Sunday, May 1, 2011
Becoming Media Savvy
Knowing the language is essential for navigating through life. Just as we need to be able to read and write, developing media skills is now just as important. Media has its own unique language. It consists of design, structure, meaning, and syntax. John 8:32 tells us that the truth will set us free. We need to know the truth and not just what anybody calls truth. Is what the media communicates to us really the truth? Or is it a distortion of reality? Understanding the tools and language of media will help us to be discerning. By not understanding the language of media, we are held captive to any message which the media wishes to communicate. Our goal as Christians is not to be subject to the control and influence of media.
Most people, including Christians, consume media without processing its purpose, goals, and message. We don‘t ask challenging questions about its authenticity. Therefore we become sponges absorbing everything we see and hear.
What is media literacy? In the past three years, I have taught media literacy to over 100 students. Only five students had ever heard of the subject. Media literacy teaches and unlocks the language of media, which contains five elements. (1) It helps to define the message media communicates. (2) it reveals the purpose behind the message. (3) It identifies how the message impacts the individual. (4) It identifies how the message influences behaviors and shapes perceptions in society. (5) It offers resources on how we can take control of our response to the message.

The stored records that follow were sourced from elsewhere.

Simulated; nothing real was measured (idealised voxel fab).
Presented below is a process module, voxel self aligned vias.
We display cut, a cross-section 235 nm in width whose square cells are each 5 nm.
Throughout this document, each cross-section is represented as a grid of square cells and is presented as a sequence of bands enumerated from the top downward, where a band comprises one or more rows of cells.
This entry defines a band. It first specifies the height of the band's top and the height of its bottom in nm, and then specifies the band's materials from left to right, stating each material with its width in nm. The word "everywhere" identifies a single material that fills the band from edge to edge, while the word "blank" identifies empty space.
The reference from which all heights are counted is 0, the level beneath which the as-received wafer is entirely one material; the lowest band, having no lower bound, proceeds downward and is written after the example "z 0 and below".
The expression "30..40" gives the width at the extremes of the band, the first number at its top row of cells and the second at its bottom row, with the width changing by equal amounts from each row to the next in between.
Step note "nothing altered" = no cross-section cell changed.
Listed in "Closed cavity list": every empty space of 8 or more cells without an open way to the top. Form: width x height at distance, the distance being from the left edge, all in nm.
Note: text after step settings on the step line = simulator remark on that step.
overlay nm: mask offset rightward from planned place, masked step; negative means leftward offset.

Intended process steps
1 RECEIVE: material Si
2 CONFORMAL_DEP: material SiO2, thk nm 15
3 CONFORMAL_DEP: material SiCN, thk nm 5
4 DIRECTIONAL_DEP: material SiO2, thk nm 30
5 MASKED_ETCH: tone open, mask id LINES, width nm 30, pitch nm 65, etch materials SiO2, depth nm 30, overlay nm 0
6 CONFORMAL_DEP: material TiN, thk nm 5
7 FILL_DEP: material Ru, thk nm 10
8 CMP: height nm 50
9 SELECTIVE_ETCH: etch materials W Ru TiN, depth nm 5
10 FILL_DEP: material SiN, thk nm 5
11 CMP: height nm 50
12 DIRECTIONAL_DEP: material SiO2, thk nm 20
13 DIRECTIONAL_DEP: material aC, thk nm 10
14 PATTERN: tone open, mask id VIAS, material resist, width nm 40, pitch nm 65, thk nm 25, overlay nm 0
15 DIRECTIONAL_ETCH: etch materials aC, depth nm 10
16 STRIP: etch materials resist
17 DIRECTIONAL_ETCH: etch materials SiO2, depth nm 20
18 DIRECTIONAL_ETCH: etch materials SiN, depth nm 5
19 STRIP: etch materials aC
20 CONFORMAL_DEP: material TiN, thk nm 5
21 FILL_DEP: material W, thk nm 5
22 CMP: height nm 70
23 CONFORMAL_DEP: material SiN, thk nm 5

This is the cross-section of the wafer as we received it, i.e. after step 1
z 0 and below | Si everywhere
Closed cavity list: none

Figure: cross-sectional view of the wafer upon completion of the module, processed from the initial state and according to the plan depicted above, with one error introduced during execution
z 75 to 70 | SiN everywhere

Learning media literacy is equivalent to wearing a radiation suit. It allows us to live in our society without being exposed to the negative effects that can harm us. We are influenced by people around us as well as our institutions. Our exposure to the media culture not only comes from our firsthand exposure, such as movies and television programs. It also comes from secondhand exposure, such as family, friends, work associates and society in general.